Some of you may be reading this and be thinking “so what, 1ms to 2ms is a tiny difference, it’s all awesome”. Well – at that level of the game, 2ms is twice the latency of 1ms, and it is a very big deal indeed. For the people that need low latency, a 1ms latency array is half the speed of a 500 microsecond array, even if both do the same IOPS.
You may also be thinking “SSDs that fit in a server’s PCI slot have low latency, right?”
The answer is yes, but what’s missing is the reliability a full-fledged array brings. If the server dies, access is lost. If the card dies, all is lost.
So, when looking for an All-Flash Array, think about what type of flash user you are. What your business actually needs. That will help shape your decisions.
All-Flash Array background operations can affect latency
The more complex All-Flash Arrays have additional capabilities compared to the ultra-low-latency gang, but also have a higher likelihood of producing relatively uneven latency under heavy load while full, and even latency spikes (besides their naturally higher latency due to the longer path length).
For instance, things like cleanup operations, various kinds of background processing that kicks off at different times, and different ways of dealing with I/O depending on how full the array is, can all cause undesirable latency spikes and overall uneven latency. It’s normal for such architectures, but may be unacceptable for certain applications.
Notably, the EF560 doesn’t suffer from such issues. We have been beating competitors in difficult performance situations with the slower predecessors of the EF560, and we will keep doing it with the new system
Enough already, show me the numbers!
Important note: SPC-1 is a block-based benchmark with its own I/O blend and, as such, the results from any vendor’s SPC-1 Result should not be compared to marketing IOPS numbers of all reads or metadata-heavy NAS benchmarks like SPEC SFS (which are far easier on systems than the 60% write blend and hotspots of the SPC-1 workload). Indeed, the tested configuration could perform way more “marketing” IOPS – but that’s decidedly not the point of this benchmark.

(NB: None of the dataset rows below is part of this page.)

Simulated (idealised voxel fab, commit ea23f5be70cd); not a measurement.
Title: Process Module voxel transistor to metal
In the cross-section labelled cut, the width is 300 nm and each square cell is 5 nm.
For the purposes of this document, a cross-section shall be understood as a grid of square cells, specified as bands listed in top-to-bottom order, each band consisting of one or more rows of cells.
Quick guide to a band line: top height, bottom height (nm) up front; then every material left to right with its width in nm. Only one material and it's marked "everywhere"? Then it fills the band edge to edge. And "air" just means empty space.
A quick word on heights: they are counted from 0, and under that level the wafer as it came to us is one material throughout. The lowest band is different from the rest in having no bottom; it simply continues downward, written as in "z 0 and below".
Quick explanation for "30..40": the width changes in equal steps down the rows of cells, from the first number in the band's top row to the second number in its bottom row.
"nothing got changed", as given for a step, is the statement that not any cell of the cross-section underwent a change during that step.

The EF560 SPC-1 Result links if you want the detail are here (summary) and here (full disclosure). In addition, here’s the link to the “Top 10 by Price-Performance” systems page so you can compare to other submissions (unfortunately, SPC-1 results are normally just alphabetically listed, making it time-consuming to compare systems unless you’re looking at the already sorted Top 10 lists).
The things to look for in SPC-1 submissions
Typically you’re looking for the following things to make sense of an SPC-1 submission:
- Latency vs IOPS – many submissions will show high IOPS at huge latency, which would be rather useless for the low-latency crowd
- Sustainability – was performance even or are there constant huge spikes?
- RAID level – most submissions use RAID10 for speed, what would happen with RAID6?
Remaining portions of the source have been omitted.